Anyway, I'm not sure your theories are even close to being better. If Safari uses the system wide rendering engine, then Safari simply does not have a rendering engine of its own. And if you never installed safari, the system wide rendering engine would still be there. So, by adding the system wide rendering engine to the size of Safari is simply false representation.
I dont think so, webcore and javascriptcore, altho not in safari's folder, is not used by OSX as a fundamental system-wide structure. I think calling it system wide engine, is a misrepresentation of its usage in OSX.
not to mention gecko as an engine also being used by other apps, email client, browsers, music manager, sketch production, etc.
if we were to compare browser size, we can't exclude engine.
Webkit is 99% a browser engine, call it system wide doesn't make it more useful in osx other than a dictionary, a email client, a help system maybe.
more importantly,
there is no significant addition into webkit for it to perform tasks outside a browser.
IE is different, its so tightly bundled into system, every windows explorer is an IE shell, and desktop. Webkit is NOT that tightly bundled in OSX.
This shows that Apple is actively attempting to reduce the size of their software, where possible. The latest developer version of OS X, Snow Leopard also further illustrates this. A clean install of the latest developer release of 10.6 consumes significantly less space than a clean install of 10.5 Leopard.

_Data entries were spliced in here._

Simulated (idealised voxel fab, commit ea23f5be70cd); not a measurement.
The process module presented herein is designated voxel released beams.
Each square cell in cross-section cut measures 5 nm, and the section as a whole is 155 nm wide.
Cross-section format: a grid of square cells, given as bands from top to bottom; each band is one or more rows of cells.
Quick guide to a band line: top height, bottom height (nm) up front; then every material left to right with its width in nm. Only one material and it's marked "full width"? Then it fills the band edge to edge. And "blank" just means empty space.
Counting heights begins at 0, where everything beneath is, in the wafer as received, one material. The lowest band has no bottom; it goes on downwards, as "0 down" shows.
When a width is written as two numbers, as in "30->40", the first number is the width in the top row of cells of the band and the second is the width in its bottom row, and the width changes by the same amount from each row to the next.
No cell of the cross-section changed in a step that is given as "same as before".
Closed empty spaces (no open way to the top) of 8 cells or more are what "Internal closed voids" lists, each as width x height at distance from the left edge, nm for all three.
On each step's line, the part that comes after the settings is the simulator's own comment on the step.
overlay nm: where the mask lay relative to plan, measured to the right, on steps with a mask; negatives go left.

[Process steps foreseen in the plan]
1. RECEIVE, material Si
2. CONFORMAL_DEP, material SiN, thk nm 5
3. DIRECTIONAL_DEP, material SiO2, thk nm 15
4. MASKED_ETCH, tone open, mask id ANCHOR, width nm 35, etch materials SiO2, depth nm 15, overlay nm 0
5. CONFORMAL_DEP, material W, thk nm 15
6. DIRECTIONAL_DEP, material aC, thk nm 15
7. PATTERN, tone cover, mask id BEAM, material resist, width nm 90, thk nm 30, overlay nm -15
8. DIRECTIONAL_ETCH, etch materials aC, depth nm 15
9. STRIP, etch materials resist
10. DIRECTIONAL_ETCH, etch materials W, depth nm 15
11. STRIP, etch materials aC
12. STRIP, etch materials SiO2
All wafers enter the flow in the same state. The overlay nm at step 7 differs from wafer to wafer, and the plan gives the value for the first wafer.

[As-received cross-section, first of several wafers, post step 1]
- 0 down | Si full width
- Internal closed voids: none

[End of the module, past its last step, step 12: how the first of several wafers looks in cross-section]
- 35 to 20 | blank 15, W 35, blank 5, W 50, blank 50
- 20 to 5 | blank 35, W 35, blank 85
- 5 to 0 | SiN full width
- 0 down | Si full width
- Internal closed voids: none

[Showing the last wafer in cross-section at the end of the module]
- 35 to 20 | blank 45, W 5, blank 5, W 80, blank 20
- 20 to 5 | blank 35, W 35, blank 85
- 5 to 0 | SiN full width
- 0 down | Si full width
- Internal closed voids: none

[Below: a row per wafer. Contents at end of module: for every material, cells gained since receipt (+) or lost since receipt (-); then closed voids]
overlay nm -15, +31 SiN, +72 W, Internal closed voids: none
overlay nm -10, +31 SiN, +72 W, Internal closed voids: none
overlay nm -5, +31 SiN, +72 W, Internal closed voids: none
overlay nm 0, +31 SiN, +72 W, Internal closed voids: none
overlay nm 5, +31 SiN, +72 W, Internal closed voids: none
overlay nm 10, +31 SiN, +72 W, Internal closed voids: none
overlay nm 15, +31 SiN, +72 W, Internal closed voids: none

first i applaud the good development.
second, is SL intel only? if so, size reduction is a natural result, which I think our tiger and leopard users should have enjoyed that 2 years ago.
this is another example of apple...mmm.. lets soften it a bit, ...not putting size as a propor priority. For intel only macs with Tiger and Leopard, users are wasting GB space.
in which sense do you think 80Mb and 53MB smaller than 46Mb?